Observations on Fundraising
For a class I am currently taking, I have been working on my observation skills. This involves going a few times a week to a local diner and observing the behaviors of the regulars who sit at the counter. It's been eye-opening — and a reminder of how much I miss when I am lost in my own world of copywriting, editing, strategizing and reading.
So, in an effort to "open my eyes" more to the world, here are a few observations I've made this week that relate to our work as fundraisers.
We don't lack data; we lack time to absorb and use it
Most database management systems for nonprofits have dozens of reports available at the touch of a button. Some are useful, some are interesting and some … well, they are just downright confusing.
My apologies to those of you who have heard me say this before, but it bears repeating. As fundraisers, we are like Hans Brinker, who discovered the leak in a dike in Holland and plugged it with his finger. Every day, we come in to work and check our "dike." Some leaks are obvious — for example, donors are lapsing faster than we can replace them. Some are more subtle.

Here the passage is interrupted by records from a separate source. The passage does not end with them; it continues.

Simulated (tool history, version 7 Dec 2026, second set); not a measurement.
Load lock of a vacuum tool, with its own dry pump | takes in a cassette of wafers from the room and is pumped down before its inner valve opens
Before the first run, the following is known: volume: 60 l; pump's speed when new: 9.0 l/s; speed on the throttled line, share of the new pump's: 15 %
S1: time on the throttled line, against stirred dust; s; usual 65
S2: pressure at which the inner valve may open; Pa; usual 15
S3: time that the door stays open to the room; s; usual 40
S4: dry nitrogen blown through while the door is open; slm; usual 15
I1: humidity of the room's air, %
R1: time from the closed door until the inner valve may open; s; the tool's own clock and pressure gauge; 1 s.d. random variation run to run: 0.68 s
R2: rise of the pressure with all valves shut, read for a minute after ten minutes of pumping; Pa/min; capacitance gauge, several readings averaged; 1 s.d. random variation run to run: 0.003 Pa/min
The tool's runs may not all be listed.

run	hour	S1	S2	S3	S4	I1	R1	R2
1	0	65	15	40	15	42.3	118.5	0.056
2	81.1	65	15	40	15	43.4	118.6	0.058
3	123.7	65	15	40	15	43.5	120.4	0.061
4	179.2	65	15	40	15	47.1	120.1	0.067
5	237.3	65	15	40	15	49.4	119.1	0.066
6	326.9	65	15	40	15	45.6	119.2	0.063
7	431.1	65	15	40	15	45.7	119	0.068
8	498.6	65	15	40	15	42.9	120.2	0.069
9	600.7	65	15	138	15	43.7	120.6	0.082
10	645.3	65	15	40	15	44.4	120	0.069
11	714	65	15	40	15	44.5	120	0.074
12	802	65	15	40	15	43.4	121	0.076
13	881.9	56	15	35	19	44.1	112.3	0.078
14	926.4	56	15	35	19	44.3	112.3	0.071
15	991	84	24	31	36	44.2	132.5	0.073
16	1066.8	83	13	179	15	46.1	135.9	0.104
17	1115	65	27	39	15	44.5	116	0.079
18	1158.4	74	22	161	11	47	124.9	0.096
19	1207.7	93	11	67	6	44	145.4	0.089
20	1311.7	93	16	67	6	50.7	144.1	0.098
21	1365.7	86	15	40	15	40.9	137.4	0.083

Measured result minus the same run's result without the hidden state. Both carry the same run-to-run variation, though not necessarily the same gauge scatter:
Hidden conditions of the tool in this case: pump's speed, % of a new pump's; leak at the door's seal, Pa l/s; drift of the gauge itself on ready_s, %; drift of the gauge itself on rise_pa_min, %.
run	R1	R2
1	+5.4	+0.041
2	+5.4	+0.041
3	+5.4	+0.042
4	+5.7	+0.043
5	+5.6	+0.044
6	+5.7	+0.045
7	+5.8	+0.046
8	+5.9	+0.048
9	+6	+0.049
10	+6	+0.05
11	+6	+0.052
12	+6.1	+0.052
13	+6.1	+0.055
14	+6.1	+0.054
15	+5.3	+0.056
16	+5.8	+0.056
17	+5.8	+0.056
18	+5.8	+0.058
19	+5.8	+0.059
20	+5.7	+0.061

Figure out what you need to know to make good decisions about the most serious leaks, and concentrate on the data that will help you monitor — and improve — those areas. Once you've fixed the small leaks, continue to monitor them, but add additional reports to help identify the less obvious problems. Trying to do everything all at once — and absorb all the data you have available — is a recipe for disaster.
We don't lack external information, either
It seems that a few times a week I see an article about a new survey, research report or analysis that pertains to fundraising. Each one promises to offer value to me — and I suspect most do. But time is limited, and the data, it seems, isn't.
Consider selecting a few regularly updated reports, and make it a priority to read and study them. Choose ones that have consistently provided you with actionable information or great ideas that apply to your mission, donor file size or interests, and that come from respected sources. Make it a point to read these immediately when they come out, and identify learnings that you can put into action within days.
If you have a larger staff, assign some of the other reports to your colleagues, and create a standard way for everyone to share learnings. That way, everyone benefits from all the options, but no one person has a reading stack that stretches to the ceiling.
I contend it's better to read a few things and apply them quickly than attempt to read everything — and accomplish little of it.
We forget that fundraising is about people
I received my first 2013 calendar in the mail this week, and frankly, it was beautiful. I think I will use it — and yes, I will mail in a donation. It subtly promotes the nonprofit, is designed to be useful and has meaningful photos.
Unfortunately, too many calendars (and other fundraising tools) become all about the nonprofit to the point that the donor's likes and needs are completely overlooked. Sticking with the calendar example, what good is a calendar that has such small boxes you can't note doctors' appointments in them? Or that has photos that are, frankly, kind of ugly? Do I really want to look at that for a month?
As fundraisers, let's always ask, "Is this going to be appreciated by the donor?" Did we avoid great design that renders the copy unreadable? Is the packaging easy to open? Do the images load quickly on our website or in our e-mails? Are we accurately representing our work? Are we respecting our donors' time by honoring their expressed wishes about mail volume?
As I watch my group of regular diners for the next few weeks, I'll be noticing their habits and preferences. Our donors deserve the same careful observation. After all, they are the real people behind our paychecks.